Well it’s Saturday. Or as I normally call it: Two Days Till Monday. But because of this Monday being a holiday, that two days has turned into three. But you know what? I’m not going to do my usual “oh no that’s another day with my family” rant. First of all, and I hope you know this, but I do love my family. More than anything. It’s just easier to love them when we’re not in the same room.
As I get older I just don’t have the tolerance to deal with the little annoyances anymore, you know? I’ve documented plenty how my moody teenage (redundant, I know) daughter can shut me down with just a tiny eye roll or raised hand; or how my son takes mumbling to new heights and even when I can understand him it’s either to drive him somewhere, give him money or to call me fat (he claims that’s because he cares about me. Not buying it.)
And my wife? She doesn’t annoy me. She just wants me to do soooooo many things around the house that I’m neither capable of doing (I’m not handy. Sorry!), nor am even willing to try. That leads to nagging, which leads to me being resentful, and who needs that kind of negativity? I’m a positive person. I like when we go on family trips, I like when we all go out to eat, and I like when we all watch DEXTER together. But that’s about it.

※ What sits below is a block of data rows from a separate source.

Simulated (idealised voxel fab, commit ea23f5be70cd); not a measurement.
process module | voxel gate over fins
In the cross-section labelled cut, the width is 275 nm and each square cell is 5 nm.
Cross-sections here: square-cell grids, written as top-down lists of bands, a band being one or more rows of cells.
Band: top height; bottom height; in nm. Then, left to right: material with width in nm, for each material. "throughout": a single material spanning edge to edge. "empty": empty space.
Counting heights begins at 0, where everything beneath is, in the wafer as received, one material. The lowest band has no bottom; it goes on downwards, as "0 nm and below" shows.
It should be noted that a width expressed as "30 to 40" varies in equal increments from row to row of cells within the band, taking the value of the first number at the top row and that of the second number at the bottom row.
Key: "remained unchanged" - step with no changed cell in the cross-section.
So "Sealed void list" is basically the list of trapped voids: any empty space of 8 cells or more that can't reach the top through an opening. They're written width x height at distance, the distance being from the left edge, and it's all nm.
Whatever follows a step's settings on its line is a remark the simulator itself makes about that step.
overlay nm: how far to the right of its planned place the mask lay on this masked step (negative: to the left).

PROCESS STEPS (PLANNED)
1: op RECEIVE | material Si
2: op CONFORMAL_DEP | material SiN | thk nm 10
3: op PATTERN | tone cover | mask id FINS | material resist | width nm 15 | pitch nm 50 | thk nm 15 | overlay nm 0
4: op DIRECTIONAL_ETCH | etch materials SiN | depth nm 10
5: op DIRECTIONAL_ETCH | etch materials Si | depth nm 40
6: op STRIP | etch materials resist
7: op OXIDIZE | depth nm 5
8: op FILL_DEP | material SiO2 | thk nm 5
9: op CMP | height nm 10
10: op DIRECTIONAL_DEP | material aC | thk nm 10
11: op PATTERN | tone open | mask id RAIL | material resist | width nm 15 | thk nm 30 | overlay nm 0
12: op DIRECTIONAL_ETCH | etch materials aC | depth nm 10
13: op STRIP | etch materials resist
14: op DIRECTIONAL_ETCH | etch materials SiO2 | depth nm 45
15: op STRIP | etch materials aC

I know you all know I think of work as sanctuary. IT IS!! But it’s not perfect. I have an annoying co-worker or two. Take Tom, for example. Nice guy. Genuinely like him. But…he’s one of those people with a time delay. You know what I mean? Like I’ll ask him a question face-to-face. An easy question like “Can I borrow your stapler?” And it will take him a full five seconds to answer. It really throws off my timing. Pretty bad in person, much worse on the phone. I once had a friend when I was a kid who would never, EVER fill the silence. I once tested him and said nothing over the phone for a full minute. Finally I said “Steve? You still there?” And he answered “Sure” as if nothing was weird. We don’t talk anymore. Or maybe he’s still on hold. But the point is I can deal with the “Toms” at work. Because I can walk away. Or step outside for a smoke. I don’t smoke, but if I needed to take it up to get away from Tom I could. But at home? There really is no escape from the loves of my life. Oh shoot. I just checked. It’s till Saturday.